Recently, the general counsel for TBC Corp., the parent company of car parts companies Midas and National Tire & Battery, got a two-year stayed suspension from the Board of Professional Conduct of the Supreme Court of Ohio for practicing out-of-state despite prior suspensions from the state for failing to comply with his CLE obligations. The decision arises out of charges that the general counsel engaged in unauthorized practice in Florida while under suspension in Ohio.
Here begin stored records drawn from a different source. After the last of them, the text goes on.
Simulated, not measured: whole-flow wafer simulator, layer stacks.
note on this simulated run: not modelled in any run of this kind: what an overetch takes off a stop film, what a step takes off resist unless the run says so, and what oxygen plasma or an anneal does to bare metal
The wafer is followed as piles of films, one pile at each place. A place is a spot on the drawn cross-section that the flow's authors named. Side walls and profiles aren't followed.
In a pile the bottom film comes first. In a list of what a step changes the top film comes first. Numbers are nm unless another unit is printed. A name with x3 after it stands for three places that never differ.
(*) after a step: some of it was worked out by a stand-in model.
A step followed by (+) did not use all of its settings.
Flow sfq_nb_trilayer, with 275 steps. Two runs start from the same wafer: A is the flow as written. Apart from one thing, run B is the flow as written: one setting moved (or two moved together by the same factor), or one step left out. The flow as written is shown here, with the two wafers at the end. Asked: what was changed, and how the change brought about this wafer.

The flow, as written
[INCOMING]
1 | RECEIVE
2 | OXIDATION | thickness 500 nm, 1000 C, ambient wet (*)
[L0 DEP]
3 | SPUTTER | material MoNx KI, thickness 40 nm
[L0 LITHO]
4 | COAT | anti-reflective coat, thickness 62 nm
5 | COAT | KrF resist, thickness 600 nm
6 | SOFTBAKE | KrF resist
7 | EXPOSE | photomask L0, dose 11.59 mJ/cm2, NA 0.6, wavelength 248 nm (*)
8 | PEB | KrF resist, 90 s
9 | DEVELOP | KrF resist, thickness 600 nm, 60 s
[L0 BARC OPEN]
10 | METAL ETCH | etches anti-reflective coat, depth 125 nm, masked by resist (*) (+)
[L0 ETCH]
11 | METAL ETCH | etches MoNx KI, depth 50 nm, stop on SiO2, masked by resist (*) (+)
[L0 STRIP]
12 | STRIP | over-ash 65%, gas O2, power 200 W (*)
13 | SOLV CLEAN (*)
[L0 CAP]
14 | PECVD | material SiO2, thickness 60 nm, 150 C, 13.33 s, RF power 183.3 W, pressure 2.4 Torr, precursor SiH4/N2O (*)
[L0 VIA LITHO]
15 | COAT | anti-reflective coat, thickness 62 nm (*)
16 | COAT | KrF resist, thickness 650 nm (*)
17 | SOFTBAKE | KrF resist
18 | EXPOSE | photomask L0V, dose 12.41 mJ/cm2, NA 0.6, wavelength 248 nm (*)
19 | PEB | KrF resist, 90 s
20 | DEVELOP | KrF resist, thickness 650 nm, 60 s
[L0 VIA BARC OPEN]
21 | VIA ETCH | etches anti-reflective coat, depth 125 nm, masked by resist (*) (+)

In 2009, Marciak was hired as general counsel for Florida-based TBC Retail Group and later promoted to senior vice president, general counsel and secretary of TBC Corp. As General counsel, Marciak oversaw a team of in-house attorneys managing litigation and was otherwise in a legal position requiring him to have a current license to practice. Despite his legal work in Florida, Marciak did not obtain a certification as an “authorized house counsel” until December of 2015.
Marciak’s problems began when a former employee of TBC filed a bar complaint with the State of Florida in 2015 alleging Marciak was being engaged in the unauthorized practice of law, resulting in disciplinary action. The same employee thereafter filed a bar complaint with the State of Ohio alleging violation of their local rules, including the practice of law in another jurisdiction while suspended.
According to the court’s records, Marciak was suspended from the practice of law in Ohio in 2007 and sanctioned in 2009 and 2011 for failing to comply with his Ohio CLE credits. According to the Court Marciak failed to certify his compliance with Ohio’s biennial CLE compliance reporting for seven years. Further, Marciak only obtained the Florida certificate as authorized house counsel after the initial bar complaint was filed against him. Ultimately, the Ohio Supreme Court entered the two-year stayed suspension, saying that Marciak did not represent a future risk to the public and was attending and presenting at CLE classes. However the court warned that if Marciak failed to remain in full compliance, the stay would be immediately lifted and he would be required to serve the entire two-year suspension.
Despite receiving a stayed suspension, the lessons from Marciak’s natter is clear: every lawyer must familiarize themselves with the rules of the court and professional rules of conduct for the jurisdiction in which you practice and any other states in which you might practice law.